Another record high for Bitcoin calls for new demands for regulation
With Bitcoin hitting yet another record high over the weekend, as we predicted, financial watchdogs must prioritise crypto regulation.
Bitcoin, the largest cryptocurrency by market cap, reached an all-time high, exceeding $61,000 on the deVere Crypto exchange on Sunday for the first time.
As it stands, whether the crypto sceptics like it or not, we cannot get away from the fact that Bitcoin is becoming an ever more important part of the global financial system.
The number of Bitcoins in circulation are now worth $1 trillion, with prices having improved 890% over the past year. Indeed, the majority of financial institutions, including investment giants and payment firms, are now getting behind the world’s largest digital currency.

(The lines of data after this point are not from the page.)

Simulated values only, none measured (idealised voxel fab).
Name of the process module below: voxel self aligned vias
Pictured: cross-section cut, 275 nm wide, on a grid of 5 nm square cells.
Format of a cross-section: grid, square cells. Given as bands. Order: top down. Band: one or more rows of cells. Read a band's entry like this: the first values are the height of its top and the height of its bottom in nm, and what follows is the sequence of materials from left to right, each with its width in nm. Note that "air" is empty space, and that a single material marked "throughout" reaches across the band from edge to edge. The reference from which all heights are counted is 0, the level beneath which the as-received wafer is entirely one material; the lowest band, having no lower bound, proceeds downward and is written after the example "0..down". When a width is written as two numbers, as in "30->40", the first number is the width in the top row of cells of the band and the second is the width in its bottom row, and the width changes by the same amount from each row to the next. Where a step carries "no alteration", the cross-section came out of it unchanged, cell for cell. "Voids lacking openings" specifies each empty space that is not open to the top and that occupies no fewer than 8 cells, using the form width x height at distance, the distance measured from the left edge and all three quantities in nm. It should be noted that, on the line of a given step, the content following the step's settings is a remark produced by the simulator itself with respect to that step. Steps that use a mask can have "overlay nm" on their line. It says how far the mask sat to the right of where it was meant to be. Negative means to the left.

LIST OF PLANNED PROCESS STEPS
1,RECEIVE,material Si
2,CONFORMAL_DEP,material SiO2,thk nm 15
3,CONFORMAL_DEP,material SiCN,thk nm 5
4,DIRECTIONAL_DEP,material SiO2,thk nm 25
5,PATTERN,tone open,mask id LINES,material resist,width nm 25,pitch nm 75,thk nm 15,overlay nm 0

Interest from retail investors is also skyrocketing.
Over the coming years, the move towards cryptocurrencies will increase at an accelerated pace. As such, financial regulators must make regulations a key priority for the cryptocurrency sector.
As it grows in dominance, Bitcoin and other digital currencies need to be held to the same standards as the rest of the financial system with a strong, workable, global framework.
This will help to lessen any possible disruption to global financial stability, safeguard investors and provide an economic boost to countries that adopt and stick to it.
I’ve said this many times, but one of the best ways to address the regulatory issues is via the exchanges.
The majority of foreign exchange transactions go through banks or currency houses, which is what we need to see happening with cryptocurrencies.
Of course, when flows move through regulated exchanges, it will be far easier to deal with any potential wrongdoing, such as money laundering, and ensure tax is paid.
Therefore, in order for this to happen, banks will need to open accounts for exchanges, which is why they need to be regulated.
This is such an important time for Bitcoin, which is now worth more than the GDP of many countries.
For this reason, financial watchdogs must introduce regulations for cryptocurrencies sooner rather than later through the exchanges.